October 17, 2013

WANG | A Banksy a Day …

Print More

By ALICE WANG

It’s the time of year again for Banksy to do some mildly radical things under the guise of his super-secret super-hype guerilla mystique in order to be ultra-relevant again. Taking the bait, we are once again eating his shit up, perpetuating his self-fulfilling prophecy of being famous by acting like he doesn’t want to be famous.

In his month-long residency in New York City of daily installations, Banky has done a fantastic job of depicting too-literal takes on politically charged subject matter. Without the subtlety of real cleverness, his art is just the right amount of obvious so that passersby will get the joke and blindly espouse his brilliance. Either Banksy does this on purpose (for which he should be legitimately praised as a genius), or he does this by accident (for which he can laugh all the way to the bank). He wins no matter what. Besides, for regular folk, Banksy is the perfect level of underground — that is to say he is as mainstream as 2002 Avril Lavigne, but because it’s art (a subject in which the general public has zero common knowledge on), it’s different (I guess).

Despite all this, Banksy’s work is not inherently flawed. The dude’s got gumption, and despite his overwhelming mediocrity, he publicizes art, which is always a good cause. He even sometimes says things that are witty and poignant in real life, in the actual world, so that’s nice, too. He seems acutely self-aware of his own good luck and modest talent in the fucked-up field of commercialized street art — and he openly tells us so in a recent interview with Keegan Hamilton of The Village Voice: “But there’s no way round it — commercial success is a mark of failure for a graffiti artist. We’re not supposed to be embraced that way. When you look at how society rewards so many of the wrong people, it’s hard not to view financial reimbursement as a badge of self-serving mediocrity.”

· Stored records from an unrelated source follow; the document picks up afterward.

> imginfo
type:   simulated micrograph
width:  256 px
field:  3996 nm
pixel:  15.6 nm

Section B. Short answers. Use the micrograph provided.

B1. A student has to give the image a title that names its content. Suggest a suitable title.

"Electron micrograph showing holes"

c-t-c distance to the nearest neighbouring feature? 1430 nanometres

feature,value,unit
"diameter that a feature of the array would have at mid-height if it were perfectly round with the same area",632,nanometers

This is saying a lot for a British vagrant who sold a collab with Damien Hirst for $1.87 in 2008. Banksy’s work once sold as a “mural with a house attached to it” in a 2007 Sotheby’s auction, celebrities who like to think themselves culturally savvy, like Christina Aguilera and Angelina Jolie, practically jizzed themselves trying to collect all his hip work of “social commentary.” And yet, none of this is Banksy’s fault. He has to hear the label “sell-out” bandied about his name for the rest of his life because some teen girls like to place his balloon girl decals on the backs of their MacBook Pros, but if Banksy’s most recent stunt in Central Park last Saturday proved anything, it’s that the art world was fucked long before he came along.

As part of his “Better Out Than In” residency in New York, Banksy set up a stall on the 5th Avenue border of Central Park peddling his authentic canvases for merely $60 bucks a pop. In between the dude who charges $40 for a black and white caricature and the numerous vendors carrying autographed One Direction memorabilia, an elderly man in white cap manned the Banksy stall until 6 p.m.. His first sale occurred at 3:30 PM to a woman haggling two pieces at half-off for her children, and only two other purchasers followed throughout the day (both tourists). With over three dozen pieces, the stand had an estimated value of $1.59 million, and the buyers unwittingly walked away with up to $300,000 worth of authentic work.

This, out of all of Banksy’s daily exhibitions throughout the month of October, is perhaps most telling. In the last couple of weeks, we’ve seen fanatics stalking Banksy’s slaughterhouse truck of stuffed animals throughout every corner of the Meatpacking District. Hordes of journalists have staked out in front of his peeing dog graphic in Midtown to document the deluge of New Yorkers who Instagram the work. A group of men from the rough-and-tumble East New York have been charging $20 for a look at Banksy’s latest tag there. The very next day, the same piece was chiseled out of the wall to be sold for auction.

Juxtaposing his Central Park experiment against the fauxhemian hysteria of his more publicized work, Banksy is showing that his graffiti is not the subject of “Better Out Than In” — rather, we are. While everyone loves to play the pseudo-art critic and bemoan the institutionalization of street art by the media, there is no puritanical expression of graffiti. The hilarious catch twenty-two is that the more one becomes the visual voice of the voiceless, the more street cred one gains, and therefore the more value one’s work will garner in a gallery setting. Banksy’s experiment shows that without “selling out,” without Twitter to create buzz about his whereabouts and without journalists to speculate his identity, no one would care about his art. He’s proven this point numerous times as several of his recent installations for “Better Out Than In” have been defaced and mistaken for commonplace graffiti. Without context and directed marketing, we know absolutely nothing about art. Its value is derived from the value society assigns it, and thus the so-called commercialization of street art is a farce.